In a recent piece, New York Times columnist Thomas Friedman discusses the increasing pace of technological innovation, and what it means for workers and training (2017). As Friedman states, “If you want to be a lifelong employee anywhere today, you have to be a lifelong learner” (2017, p. 27). He goes on to cite a recent partnership between the College Board, the organization responsible for the PSAT, SAT, and AP courses, and Khan Academy, an organization who produces and delivers online multimedia educational content. Specifically, students can use their PSAT results to create free personalized improvement practice through Khan Academy (Friedman, 2017). As Friedman concludes, while the onus for self-improvement will be on the worker, “systems –like Khan-College Board- are emerging everywhere to enable anyone to accelerate learning for the age of acceleration” (2017, p. 27).

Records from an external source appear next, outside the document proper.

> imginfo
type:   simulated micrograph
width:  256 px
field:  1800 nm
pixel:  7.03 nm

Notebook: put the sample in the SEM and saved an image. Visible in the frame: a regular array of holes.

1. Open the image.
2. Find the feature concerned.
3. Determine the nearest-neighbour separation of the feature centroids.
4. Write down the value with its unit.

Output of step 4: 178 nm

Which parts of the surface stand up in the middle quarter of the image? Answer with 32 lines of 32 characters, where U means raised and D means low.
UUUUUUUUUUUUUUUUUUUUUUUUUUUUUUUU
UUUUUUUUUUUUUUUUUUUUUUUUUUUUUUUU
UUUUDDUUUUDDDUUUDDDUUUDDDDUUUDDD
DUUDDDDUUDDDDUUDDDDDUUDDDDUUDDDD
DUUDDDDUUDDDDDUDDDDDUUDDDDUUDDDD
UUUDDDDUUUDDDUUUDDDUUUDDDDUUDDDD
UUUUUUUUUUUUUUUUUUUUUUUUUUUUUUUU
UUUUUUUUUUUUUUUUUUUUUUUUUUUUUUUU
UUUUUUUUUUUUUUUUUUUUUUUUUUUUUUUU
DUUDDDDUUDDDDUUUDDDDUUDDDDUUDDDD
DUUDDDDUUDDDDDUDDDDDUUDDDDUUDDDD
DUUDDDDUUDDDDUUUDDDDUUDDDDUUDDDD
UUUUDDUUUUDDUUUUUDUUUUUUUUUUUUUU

This is clearly good news for the field of learning technologies; demand for well-designed training systems will increase to meet demand from a workforce regularly needing to develop new/updated skills and competencies. However, the capability to design and develop those systems requires an ability to synthesize technology skills and instructional methodology into a coherent design that is “exciting, energetic, enthusiastic, excellent, and educational”, in addition to “electronic” (Luskin, 2010). Over the past year and a half as an instructional design student in the Master of Science in Learning Technologies Accelerated Online Program at the University of North Texas, I have endeavored to do just that; develop technical proficiency in new and emerging technologies for learning while concurrently building an understanding and repertoire of technology-driven pedagogical practice grounded in learning theory.
Over the past several weeks, I have had the opportunity to learn and explore several best practices for instructional design that I believe further refine my ability to develop, implement, and evaluate technology-based training and learning. For example, I have explored and integrated recommended considerations for e-Learning components that will increase the effectiveness of my work. They are (1) knowing your audience, which helps to determine course structure and guides page design, content, and format; (2) course structure, which provides guidelines for grouping content, module length, interactivity, and use of pictures/graphics; (3) page design, which addresses course navigation, appearance, and presentation; (4) usability, which refers to whether course materials function technically; and (5) content engagement, which leads the design of instruction to incorporate tools and capabilities specific to a web-based environment, while concurrently compensating for the lack of human connection afforded by face-to-face interaction. Additionally, I have learned and applied best practices for the design of guides to inform both course facilitators and participants, and have a renewed understanding of the importance of both documents. Finally, I have developed a more complete understanding of the role of evaluation in instructional design, seeing it now as not simply a summative assessment of course effectiveness given to the learner post implementation, but rather an invaluable ongoing component that informs and directs every phase of the instructional design process. In short, as I approach the end of my formal education in instructional design, I continue to strengthen the foundation upon which I hope to build well-designed and effective training.